In short, there are no ordinary stories when told by Haruki Murakami, even those with plots that do not resolve into any dramatic ending.
Out of these 25 stories, some leave a deeper impression than others. The four and a half pages long short story “A Perfect Day for Kangaroos”, for instance, is one of my favorites. The author wrote about a man bringing his girlfriend who wanted to see a baby kangaroo to visit a zoo. “Man-Eating Cats” started with a piece of news reporting on an old woman who died in her apartment and the hungry cats locked inside had nothing to eat but to feed on the dead body . The story itself is nothing gross to that extend but a good metaphor that links the main character with an, perhaps, imaginary lover? The story “Firefly” is a beautiful love story of perpetual waiting while “Chance Traveller” is an emotional story between the two estranged siblings. “The Kidney-Shaped Stone That Moves Every Day” is a carefully crafted story that is told within a story and the last chapter “A Shinagawa Monkey” exposes our very own psychological subconciousness and identity with the help of a … talking monkey that steals name tags.

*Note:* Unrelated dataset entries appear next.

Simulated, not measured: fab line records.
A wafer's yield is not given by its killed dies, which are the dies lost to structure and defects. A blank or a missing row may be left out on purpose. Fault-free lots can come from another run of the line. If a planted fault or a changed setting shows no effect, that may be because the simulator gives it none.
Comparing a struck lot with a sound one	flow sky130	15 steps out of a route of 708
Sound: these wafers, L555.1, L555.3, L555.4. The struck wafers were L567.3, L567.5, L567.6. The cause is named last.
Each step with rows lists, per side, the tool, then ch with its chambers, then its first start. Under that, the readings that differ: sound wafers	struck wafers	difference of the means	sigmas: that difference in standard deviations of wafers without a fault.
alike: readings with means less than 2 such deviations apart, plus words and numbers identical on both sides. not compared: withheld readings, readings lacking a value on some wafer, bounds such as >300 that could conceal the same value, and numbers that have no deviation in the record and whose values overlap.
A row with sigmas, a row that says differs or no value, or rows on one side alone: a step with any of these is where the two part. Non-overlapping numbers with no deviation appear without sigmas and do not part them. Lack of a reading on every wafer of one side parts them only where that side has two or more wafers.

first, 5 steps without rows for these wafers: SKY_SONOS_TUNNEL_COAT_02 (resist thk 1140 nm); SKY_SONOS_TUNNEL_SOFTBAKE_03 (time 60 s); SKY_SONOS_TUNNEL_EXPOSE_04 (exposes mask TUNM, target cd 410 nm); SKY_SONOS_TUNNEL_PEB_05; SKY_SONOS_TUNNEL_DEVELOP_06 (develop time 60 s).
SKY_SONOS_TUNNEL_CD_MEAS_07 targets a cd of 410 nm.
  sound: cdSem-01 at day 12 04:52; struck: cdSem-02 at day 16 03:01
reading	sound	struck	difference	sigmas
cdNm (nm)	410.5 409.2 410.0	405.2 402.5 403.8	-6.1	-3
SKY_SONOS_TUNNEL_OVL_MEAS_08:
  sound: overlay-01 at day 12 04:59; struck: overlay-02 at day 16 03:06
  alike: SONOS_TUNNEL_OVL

The opening chapter “Blind Willows, Sleeping Woman” may as well be a representative piece of work from the book with the same title – a statement of what Haruki Murakami’s unique style is all about, at least for this book.
Certainly, I intend to follow the rabbit hole and dig deep into what Haruki Murakami has to offer. To end this review, I found this rather interesting dialogue between the main character – an author – and a subject of his affection.
“Writers don’t have any talents to offer. A pianist could play you a tune. A painter could draw you a sketch. A magician could perform a trick or two. There’s not much a writer can do.” – Haruki Murakami, Blind Willow, Sleeping Woman, 293.